That book, with the wonderfully wordy title of Sketches and hints on landscape gardening : collected from designs and observations now in the possession of the different noblemen and gentlemen, for whose use they were originally made : the whole tending to establish fixed principles in the art of laying out ground, published in 1794, can be found at the University of Wisconsin Digital Collections.
Flip over a flap and a new landscape paradigm just might appear.

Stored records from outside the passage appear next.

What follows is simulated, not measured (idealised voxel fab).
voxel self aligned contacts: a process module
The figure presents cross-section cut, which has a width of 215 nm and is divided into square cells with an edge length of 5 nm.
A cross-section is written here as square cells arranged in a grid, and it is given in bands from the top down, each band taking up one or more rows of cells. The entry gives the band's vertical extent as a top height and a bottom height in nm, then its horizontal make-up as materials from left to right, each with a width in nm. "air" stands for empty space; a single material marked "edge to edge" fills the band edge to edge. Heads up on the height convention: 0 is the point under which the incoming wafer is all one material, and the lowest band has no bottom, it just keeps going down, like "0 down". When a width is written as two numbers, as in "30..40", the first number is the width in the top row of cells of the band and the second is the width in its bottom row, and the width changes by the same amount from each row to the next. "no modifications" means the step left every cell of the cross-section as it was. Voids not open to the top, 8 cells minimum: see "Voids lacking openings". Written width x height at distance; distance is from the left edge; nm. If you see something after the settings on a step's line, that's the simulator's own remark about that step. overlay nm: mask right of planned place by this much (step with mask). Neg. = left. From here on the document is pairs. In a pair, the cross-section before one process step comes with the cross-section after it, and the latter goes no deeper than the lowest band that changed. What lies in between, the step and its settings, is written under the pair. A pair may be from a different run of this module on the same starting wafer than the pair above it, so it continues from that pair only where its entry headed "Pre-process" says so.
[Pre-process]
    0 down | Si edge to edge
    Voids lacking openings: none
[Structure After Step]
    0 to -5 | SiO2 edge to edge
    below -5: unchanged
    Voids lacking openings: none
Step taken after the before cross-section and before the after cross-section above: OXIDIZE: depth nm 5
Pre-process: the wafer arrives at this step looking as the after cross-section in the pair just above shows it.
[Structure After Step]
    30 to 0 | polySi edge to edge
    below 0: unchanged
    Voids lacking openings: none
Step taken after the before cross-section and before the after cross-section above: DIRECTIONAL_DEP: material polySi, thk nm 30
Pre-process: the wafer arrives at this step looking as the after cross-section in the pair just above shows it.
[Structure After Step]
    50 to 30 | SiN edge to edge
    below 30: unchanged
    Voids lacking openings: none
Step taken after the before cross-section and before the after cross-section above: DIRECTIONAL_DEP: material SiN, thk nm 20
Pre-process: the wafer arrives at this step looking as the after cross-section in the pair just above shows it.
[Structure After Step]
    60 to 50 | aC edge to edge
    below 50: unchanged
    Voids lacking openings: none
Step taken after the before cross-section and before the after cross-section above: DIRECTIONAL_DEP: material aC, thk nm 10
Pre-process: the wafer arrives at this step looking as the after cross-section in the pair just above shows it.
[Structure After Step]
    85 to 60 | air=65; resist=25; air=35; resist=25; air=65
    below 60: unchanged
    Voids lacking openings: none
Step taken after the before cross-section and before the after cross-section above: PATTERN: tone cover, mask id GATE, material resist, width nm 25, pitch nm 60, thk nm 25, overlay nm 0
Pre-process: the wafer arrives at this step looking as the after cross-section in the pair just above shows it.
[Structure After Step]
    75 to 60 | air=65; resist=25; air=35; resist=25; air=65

Writes gardenhistorygirl — who first alerted us to their online presence:
Long before cable TV popularized instant makeovers of houses, gardens, wardrobes, bodies and souls, Humphrey Repton knew the power of the 'before' and 'after'. His famous Red Books were presentation sketches for his potential clients; lovingly detailed watercolors with flaps that lifted or swept to the side to show in turn the existing landscape and how he proposed to improve it. They are still treasured in museums, national and municipal properties, and private homes across England.
More before-and-after landscapes follow.
A quick word about these two images, for they are hilarious. The landscape alteration here does not seem to involve any physical changes but rather just the addition of livestock — farm animals as decorative elements, living sculptures even, transforming the English countryside into a mythical Romantic idyll.
Or you add some sheep.
One wonders if the direct descendant of this pastoral tradition is the current vogue of visualizing landscapes adaptively reused for the coming climate-changed, post-oil, post-water world. And here we're thinking of Farmadelphia, Chicken Wing, Animal Messaging Service, etc. — landscapes which are populated by a new breed of Henry David Thoreaus.
Flip over the digital flap and you find Romantic hero-ecologists practicing an imagined earlier sustainable way of life adopted for an aestheticized vision of the future.
And in 1747 Horace Walpole would write from Strawberry Hill than he had "some Turkish sheep and two cows, all studied in their colors for becoming the view". He apparently also tied bows about their necks in view-becoming colors. But then one would expect no less from a man who liked to answer the door wearing a cravat carved by Grinling Gibbons.
Thanks for the link!
I thought the ideas behind Repton's presentation of 'before and after' was wonderful especialy considering the age of the pictures.
It's nice to see them again and they show how valid landscape and the environment were then and still are today.